Tough break for Leopards

Lafayette standout to transfer; Lehigh adds Canadian prep

Sophomore forward Jamaal Douglas, arguably Lafayette's best player, or at least the one with the biggest potential upside, is leaving school, according to Corky Blake in today's Express-Times.

Douglas came on big down the stretch for the Leopards. He was a key factor in Lafayette's late season upset of archrival Lehigh. A week later, he was Lafayette's only legitimate offensive threat in the blowout first round tournament loss at Bucknell.

We only saw Lafayette three times this season, but Corky covered the 'Pards on a regular basis, and he confirms our take on Douglas:
Over the second half of Lafayette's 9-19 season Douglas emerged as the Leopards' top player. The 6-foot-6, 240-pound power forward was second on the team in scoring at 9.9 ppg and led the team and the Patriot League in rebounding (7.0 rpg).
Douglas, of Miami, Fla., started 24 of 28 games and averaged 26.3 minutes. He produced 18 points and 17 rebounds in a 90-80 win over Navy and had a career-high 20 points in an 89-69 loss to Bucknell.
That 20-point showing was in the regular season game in Easton, by the way. In the tournament game we mentioned, Douglas scored 12 points, but that was almost double the next highest Lafayette scorer, Marcus Harley (7).

Nothing in Blake's story gives any clue why Douglas is leaving. He is a long way from home, maybe he is just homesick. Or maybe he sees the futility of Lafayette's non-scholarship situation and is seeking greener pastures. It could be anything, so no fair speculating.

Nonetheless, it is a major blow to Fran O'Hanlon's hopes of returning the Leopards to the upper division of the league.

In the same story, Blake updates the Lafayette recruiting situation. O'Hanlon has signed two more players, meaning six new faces will join the roster next season. Of course anybody still available at this late date is likely to be a project, not an immediate impact type player. It is hard to imagine Lafayette's situation being improved a whole lot by the addition of six freshmen in the short term, especially given the loss of Douglas.

Meanwhile, Blake also notes Lehigh's addition of Greg Page, a 6-5 kid from Canada who had been at Vanier College in Canada after being All-Montreal as a high school player. By the way, Vanier is not a "college" in the U.S. sense of the word. It is actually a "pre-university" program. In other words, a prep school.

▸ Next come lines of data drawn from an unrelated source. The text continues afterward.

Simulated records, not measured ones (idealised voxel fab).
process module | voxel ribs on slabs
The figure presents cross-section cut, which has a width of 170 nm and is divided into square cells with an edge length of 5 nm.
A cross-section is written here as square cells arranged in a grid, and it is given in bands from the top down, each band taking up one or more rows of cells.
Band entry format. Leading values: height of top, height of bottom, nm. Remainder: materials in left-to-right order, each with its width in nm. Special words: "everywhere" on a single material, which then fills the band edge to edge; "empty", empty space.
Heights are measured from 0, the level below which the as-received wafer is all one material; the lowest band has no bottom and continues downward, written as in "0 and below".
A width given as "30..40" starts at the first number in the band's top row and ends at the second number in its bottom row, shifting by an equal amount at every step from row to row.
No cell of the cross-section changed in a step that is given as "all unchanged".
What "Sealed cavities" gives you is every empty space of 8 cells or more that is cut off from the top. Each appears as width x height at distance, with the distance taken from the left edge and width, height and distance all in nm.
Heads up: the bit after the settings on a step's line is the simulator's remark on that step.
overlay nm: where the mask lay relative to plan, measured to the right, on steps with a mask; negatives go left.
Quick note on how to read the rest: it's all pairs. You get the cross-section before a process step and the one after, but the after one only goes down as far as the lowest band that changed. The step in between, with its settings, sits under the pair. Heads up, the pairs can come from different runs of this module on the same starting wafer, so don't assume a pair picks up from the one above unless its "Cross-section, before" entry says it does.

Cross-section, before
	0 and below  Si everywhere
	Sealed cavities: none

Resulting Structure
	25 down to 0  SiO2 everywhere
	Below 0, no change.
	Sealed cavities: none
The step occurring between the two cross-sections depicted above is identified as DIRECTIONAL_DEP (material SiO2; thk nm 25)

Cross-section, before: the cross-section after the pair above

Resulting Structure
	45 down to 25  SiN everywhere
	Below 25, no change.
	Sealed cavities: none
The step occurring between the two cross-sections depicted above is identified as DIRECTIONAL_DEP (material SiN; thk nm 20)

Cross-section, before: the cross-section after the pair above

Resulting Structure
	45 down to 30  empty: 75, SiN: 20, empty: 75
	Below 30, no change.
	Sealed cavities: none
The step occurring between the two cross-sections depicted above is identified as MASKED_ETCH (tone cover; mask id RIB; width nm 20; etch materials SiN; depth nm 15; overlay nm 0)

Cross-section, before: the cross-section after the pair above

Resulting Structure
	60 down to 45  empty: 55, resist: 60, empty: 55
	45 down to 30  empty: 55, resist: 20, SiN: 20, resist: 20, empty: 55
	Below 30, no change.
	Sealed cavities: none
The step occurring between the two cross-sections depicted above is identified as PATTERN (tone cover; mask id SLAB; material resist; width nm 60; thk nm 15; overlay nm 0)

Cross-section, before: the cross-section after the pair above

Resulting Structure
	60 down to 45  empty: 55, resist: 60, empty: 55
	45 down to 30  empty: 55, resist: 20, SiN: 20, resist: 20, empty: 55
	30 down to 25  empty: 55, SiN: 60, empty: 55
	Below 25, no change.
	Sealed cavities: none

Page posted some diary entries on the Canadian Web site last season.

Admittedly, the Patriot League is not usually thought of as a refuge for the type players who need post-high school prep work to get into college. In the U.S., post-graduate prep schooling is usually reserved for kids who otherwise might lose a year of eligibility to Prop. 16 (the successor to Pprop 48). Since we have no real knowledge of how things work in Canada, we will assume Page is a legitimate outstanding scholar-athlete in the Patriot League spirit and tradition, though we admit Lehigh's past history could make some folks skeptical.